Bug 186584

Summary: Oops after network setup during boot
Product: [Fedora] Fedora Reporter: Chris Adams <linux>
Component: kernelAssignee: Dave Jones <davej>
Status: CLOSED NOTABUG QA Contact: Brian Brock <bbrock>
Severity: medium Docs Contact:
Priority: medium    
Version: 5CC: pfrields, wtogami
Target Milestone: ---   
Target Release: ---   
Hardware: All   
OS: Linux   
Whiteboard:
Fixed In Version: Doc Type: Bug Fix
Doc Text:
Story Points: ---
Clone Of: Environment:
Last Closed: 2006-03-28 01:42:25 UTC Type: ---
Regression: --- Mount Type: ---
Documentation: --- CRM:
Verified Versions: Category: ---
oVirt Team: --- RHEL 7.3 requirements from Atomic Host:
Cloudforms Team: --- Target Upstream Version:
Embargoed:
Attachments:
Description Flags
boot log and oops
none
log from 64 bit kernel
none
dmesg output none

Description Chris Adams 2006-03-24 15:56:10 UTC
On a new FC5 system, I cannot boot into anything other than single user mode. 
During a boot to runlevel 3 (with no "rhgb quiet" boot), I get oopses during or
right after network setup.

This is an Abit AV8 socket 939 mboard.  I am using the built-in gigabit
(via_velocity, listed as eth2) as well as a Compaq dual 10/100 PCI card (e100,
creates eth0 and eth1).  I have only configured eth0 and eth2 at this point.

When I boot in single user mode, I can ifup eth0 and ifup eth2, but at that
point, pretty much anything causes an oops.  I captured one with the full boot
messages (will attach); it oopsed when I ran "ps".

I tried loading the updates/testing/5 kernel and got the same behavior.

Comment 1 Chris Adams 2006-03-24 15:56:11 UTC
Created attachment 126639 [details]
boot log and oops

Comment 2 Chris Adams 2006-03-24 17:44:28 UTC
Created attachment 126655 [details]
log from 64 bit kernel

Here's a boot log from a minimal 64 bit install.  The common thing I see is the
"last sysfs file: /class/net/eth2/address" (eth2 is the via_velocity
interface).

Comment 3 Dave Jones 2006-03-24 23:31:00 UTC
can you give that box a going over with memtest86 ?
The value it oopsed on is kinda strange, and could be a random bit flip that
would force us to bypass a null ptr check.

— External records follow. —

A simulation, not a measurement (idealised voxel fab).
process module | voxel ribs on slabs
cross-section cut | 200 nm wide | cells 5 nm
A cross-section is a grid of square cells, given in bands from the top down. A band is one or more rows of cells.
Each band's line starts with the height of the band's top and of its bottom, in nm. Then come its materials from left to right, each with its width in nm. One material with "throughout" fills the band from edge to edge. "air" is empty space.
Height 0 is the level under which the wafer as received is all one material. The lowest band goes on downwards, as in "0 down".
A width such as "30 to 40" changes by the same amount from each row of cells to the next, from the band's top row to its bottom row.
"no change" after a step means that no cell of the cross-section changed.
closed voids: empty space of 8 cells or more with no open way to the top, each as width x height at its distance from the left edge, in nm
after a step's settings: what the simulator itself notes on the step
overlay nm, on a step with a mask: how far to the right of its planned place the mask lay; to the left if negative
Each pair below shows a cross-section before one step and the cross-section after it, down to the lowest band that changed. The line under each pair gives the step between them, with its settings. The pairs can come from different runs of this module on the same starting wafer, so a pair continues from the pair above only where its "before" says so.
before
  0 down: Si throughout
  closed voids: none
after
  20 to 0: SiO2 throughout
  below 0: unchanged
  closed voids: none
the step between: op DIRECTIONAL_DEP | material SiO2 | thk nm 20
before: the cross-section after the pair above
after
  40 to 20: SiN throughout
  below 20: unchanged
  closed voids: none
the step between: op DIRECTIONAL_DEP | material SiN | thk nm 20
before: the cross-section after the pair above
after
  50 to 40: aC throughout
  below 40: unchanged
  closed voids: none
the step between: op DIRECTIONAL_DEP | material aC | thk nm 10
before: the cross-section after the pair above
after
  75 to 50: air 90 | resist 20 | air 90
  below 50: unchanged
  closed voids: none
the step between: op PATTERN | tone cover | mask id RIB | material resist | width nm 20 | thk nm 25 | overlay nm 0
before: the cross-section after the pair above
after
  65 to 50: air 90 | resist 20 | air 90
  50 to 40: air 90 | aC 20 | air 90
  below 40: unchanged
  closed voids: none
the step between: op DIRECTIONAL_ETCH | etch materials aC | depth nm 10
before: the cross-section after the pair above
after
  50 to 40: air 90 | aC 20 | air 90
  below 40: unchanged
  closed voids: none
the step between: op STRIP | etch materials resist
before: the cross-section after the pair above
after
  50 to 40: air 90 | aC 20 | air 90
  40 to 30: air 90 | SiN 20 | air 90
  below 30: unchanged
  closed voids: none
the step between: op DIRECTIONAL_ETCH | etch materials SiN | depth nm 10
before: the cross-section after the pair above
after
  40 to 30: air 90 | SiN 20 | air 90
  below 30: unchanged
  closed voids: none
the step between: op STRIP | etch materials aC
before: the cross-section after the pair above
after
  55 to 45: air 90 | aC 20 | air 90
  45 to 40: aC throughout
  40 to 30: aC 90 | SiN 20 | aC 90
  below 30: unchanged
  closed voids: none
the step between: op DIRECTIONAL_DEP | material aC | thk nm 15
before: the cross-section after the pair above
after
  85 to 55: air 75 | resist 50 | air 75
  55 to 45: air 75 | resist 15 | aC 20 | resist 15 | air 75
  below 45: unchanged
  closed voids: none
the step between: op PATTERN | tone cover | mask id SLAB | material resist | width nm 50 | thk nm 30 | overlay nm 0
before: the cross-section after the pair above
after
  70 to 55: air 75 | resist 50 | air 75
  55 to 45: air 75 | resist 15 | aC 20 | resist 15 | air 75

Comment 4 Chris Adams 2006-03-24 23:39:11 UTC
I'll give it a try after I post this.  However, this box has been running FC3
(32 bit) for a while okay (I did the FC5 installs to alternate partitions).  I
also figured that if it was a RAM thing, I wouldn't have oopses at essentially
the same stage of boot on both 32 bit and 64 bit installs (since RAM use would
be significantly different).


Comment 5 Jay Cliburn 2006-03-25 02:43:13 UTC
I have the same motherboard, and hence the same onboard nic, and it seems to
work fine under my FC5 installation.

Comment 6 Chris Adams 2006-03-25 13:16:22 UTC
memtest86+ ran for 13 hours with no errors.

I'll try pulling the e100 NIC and see what happens.


Comment 7 Chris Adams 2006-03-25 22:03:58 UTC
Created attachment 126741 [details]
dmesg output

Okay, I pulled the e100 NIC.  The only card plugged in is the video (OEM ATI
Radeon 9200 AGP).  I moved the ifcfg-eth[01] out of the way and renamed
ifcfg-eth2 to eth0 (and modified the file), and modified modprobe.conf to only
reference eth0 (as via_velocity).

It still crashed during boot.  To get a log, I booted in single user mode and
started running S* scripts from rc3.d manually.  After starting S10network, I
got a line in dmesg output about sed segfaulting.  I continued to S12syslog and
got a general protection fault.

The system was still running at that point (I was able to copy off the dmesg
output), so I went on with no further problems until I started bluetooth.  At
that point, the kernel paniced (and it scrolled off the screen).

I'm attaching the log up through the syslog GPF.  If it is really needed, I can
try to get the later panic, but it'll take some time (the system has a serial
port but nothing else has one so I'll have to find a USB adapter for another
system).  Let me know if you need it or if you can make some sense from the
attached dmesg output.

If there's anything else I can try, let me know.

Comment 8 Chris Adams 2006-03-27 00:12:58 UTC
Okay, I found the culprit.  The network bit was a red herring; the real problem
was something that started earlier: cpuspeed.  When I disable the "Cool 'n
Quiet" option in my BIOS, the system boots with no problems.

Comment 9 Chris Adams 2006-03-27 02:17:52 UTC
I exchanged some more email with Jay Cliburn and compared systems.  We are
running the same BIOS version (and I also tried a new version just released last
week).  He's got a 3000+ CPU while I've got a 3200+.  Cool 'n Quiet works for
him (and cpuspeed works under Linux), while mine crashes.


Comment 10 Chris Adams 2006-03-28 01:42:25 UTC
I guess chalk this up to "user error" (although I'll blame the manufacturer).

When I built the system, I installed my 2 sticks of RAM in slots 3 and 4.  When
I move them to slots 1 and 2, the system appears to work.  I can't fully switch
to FC5 just yet (probably this weekend), but on FC3 I went ahead and loaded
powernow-k8 and started cpuspeed, and it is working there as well.

I blame Abit because they put a sticker over the RAM slot labels on the
motherboard.  I can see DIM on each slot but no numbers.

Bugzilla needs a PEBKAM resolution state.